Born in 1955, I've always been fascinated atomic and hydrogen bombs - Enitetok and Bikini loomed large over the cold war. My father, an Australian Navy man and later electrical engineer appears to have been, although we never discussed it - I have a book from his library called Atomic Challenge that I kept for my own, including B/W pictures.

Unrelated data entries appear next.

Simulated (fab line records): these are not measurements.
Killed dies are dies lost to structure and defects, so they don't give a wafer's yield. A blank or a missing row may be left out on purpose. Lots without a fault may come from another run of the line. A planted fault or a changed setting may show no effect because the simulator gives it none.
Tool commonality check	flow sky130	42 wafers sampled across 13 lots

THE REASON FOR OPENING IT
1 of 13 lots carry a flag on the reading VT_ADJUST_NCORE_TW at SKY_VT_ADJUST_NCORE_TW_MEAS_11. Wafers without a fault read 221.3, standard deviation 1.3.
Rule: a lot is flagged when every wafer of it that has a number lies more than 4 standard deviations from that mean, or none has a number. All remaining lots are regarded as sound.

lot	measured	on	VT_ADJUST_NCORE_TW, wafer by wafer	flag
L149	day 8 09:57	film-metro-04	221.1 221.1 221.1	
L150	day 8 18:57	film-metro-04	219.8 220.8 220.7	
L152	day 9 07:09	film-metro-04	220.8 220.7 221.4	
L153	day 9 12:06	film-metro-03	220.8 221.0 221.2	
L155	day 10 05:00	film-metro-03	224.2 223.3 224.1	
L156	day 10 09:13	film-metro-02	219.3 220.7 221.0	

I was prompted to write The Wanderer after reading a story called The Lost Leonardo by J.G. Ballard, from his collection The Terminal Beach. You can see my notes on the Wanderer to learn more about it, but little was borrowed from Ballard other than the particular name used for the "Wandering Jew". Ballard was a master of tales of apocalyptic landscapes: The Drowned Word, The Wind From Nowhere, The Drought, and many more, including his short story of the same title as the collection above. The Terminal Beach is a hypnotic meandering on Eniwetok by the protagonist. At one stage he encounters the corpse of a dead Japanese soldier from WW2. So I have leant a little bit on this framework of atoll/corpse and explosion and I acknowledge that here. The poem borrows heavily on what and how Ballard wrote (titled subsections, the corpse, etc.) The imagery is hopefully mostly my own. But consider it as a fairly tight homage to Ballard and his work. Without The Terminal Beach, this poem would never have been written.
The threat remains, as Kim Jong Un reminds us regularly.